Taboo
Nefas
Find your own way; seek your own path. Unless what you wish for disturbs the greater good, worry less about what others think. Speak about a difficult topic, or seek resolution for a difficult situation. Your body is your body: you have a right to make choices about its pleasure, pain, and health.
Do not touch,
Do not think.
Avoid at all costs,
Like poison to drink.
What is taboo one day,
May not be the next.
As we grow and change,
We cease to be vexed.
Witchcraft has been called one of the last taboos. During Aradia’s time, this was certainly so-witchcraft, and almost anything else that gave women power. Things as simple as riding astride a horse, owning land when single, choosing whom to marry, and receiving a formal education were all taboo for women of Aradia’s era.

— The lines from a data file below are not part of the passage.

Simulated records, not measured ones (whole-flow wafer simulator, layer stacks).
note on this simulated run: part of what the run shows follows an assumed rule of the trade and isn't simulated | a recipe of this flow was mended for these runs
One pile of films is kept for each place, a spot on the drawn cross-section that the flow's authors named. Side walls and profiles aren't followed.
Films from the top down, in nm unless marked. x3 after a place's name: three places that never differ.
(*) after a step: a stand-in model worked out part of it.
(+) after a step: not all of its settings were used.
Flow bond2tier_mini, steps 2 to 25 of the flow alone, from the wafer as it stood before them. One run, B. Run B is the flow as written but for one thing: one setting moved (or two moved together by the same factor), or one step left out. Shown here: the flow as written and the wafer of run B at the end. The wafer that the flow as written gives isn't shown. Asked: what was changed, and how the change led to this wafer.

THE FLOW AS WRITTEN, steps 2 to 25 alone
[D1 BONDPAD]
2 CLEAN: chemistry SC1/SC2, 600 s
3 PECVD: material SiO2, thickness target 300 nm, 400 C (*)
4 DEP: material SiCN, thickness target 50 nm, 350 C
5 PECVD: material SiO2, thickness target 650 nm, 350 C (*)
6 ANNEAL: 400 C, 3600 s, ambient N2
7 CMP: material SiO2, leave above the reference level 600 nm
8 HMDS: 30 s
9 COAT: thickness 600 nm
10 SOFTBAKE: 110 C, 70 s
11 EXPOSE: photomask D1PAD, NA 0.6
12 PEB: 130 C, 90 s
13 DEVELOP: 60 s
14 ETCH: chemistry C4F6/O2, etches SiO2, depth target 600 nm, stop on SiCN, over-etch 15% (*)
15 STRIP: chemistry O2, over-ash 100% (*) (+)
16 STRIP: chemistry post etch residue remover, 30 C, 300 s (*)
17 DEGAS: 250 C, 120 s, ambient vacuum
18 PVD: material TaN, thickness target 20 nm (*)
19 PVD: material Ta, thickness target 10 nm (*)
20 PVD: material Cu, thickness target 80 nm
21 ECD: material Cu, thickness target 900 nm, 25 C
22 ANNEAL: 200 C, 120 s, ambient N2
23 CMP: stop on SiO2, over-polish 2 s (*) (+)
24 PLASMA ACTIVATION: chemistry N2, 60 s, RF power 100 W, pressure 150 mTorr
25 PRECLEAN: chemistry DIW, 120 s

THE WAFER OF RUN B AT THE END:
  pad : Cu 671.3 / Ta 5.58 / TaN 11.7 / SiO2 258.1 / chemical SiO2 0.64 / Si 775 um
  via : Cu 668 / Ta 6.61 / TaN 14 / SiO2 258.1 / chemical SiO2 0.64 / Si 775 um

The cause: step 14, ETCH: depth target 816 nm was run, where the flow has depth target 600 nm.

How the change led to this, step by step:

Of course, Aradia followers broke many taboos in their practice of the craft. They met without men, danced in naked ecstasy at midnight, studied topics of interest to themselves, traveled without permission from their families, and rejected mainstream religion-and that’s just for starters! There is also evidence that streghe of the time used their herbal knowledge not only to help birth babies, but to arrest unwanted pregnancies, thus saving unmarried women abandonment and lifelong shame.
By breaking such taboos, the witches of Aradia’s time were actually striking at the larger constraints their society placed on women’s independence. The Gospel of Aradia-which helped women reclaim their power, advocated for the rights of the poor and oppressed, and supported the punishment of the oppressors-was quite subversive. Is it any wonder with the spread of such a philosophy, that the rebel credited with its propagation became such a legend?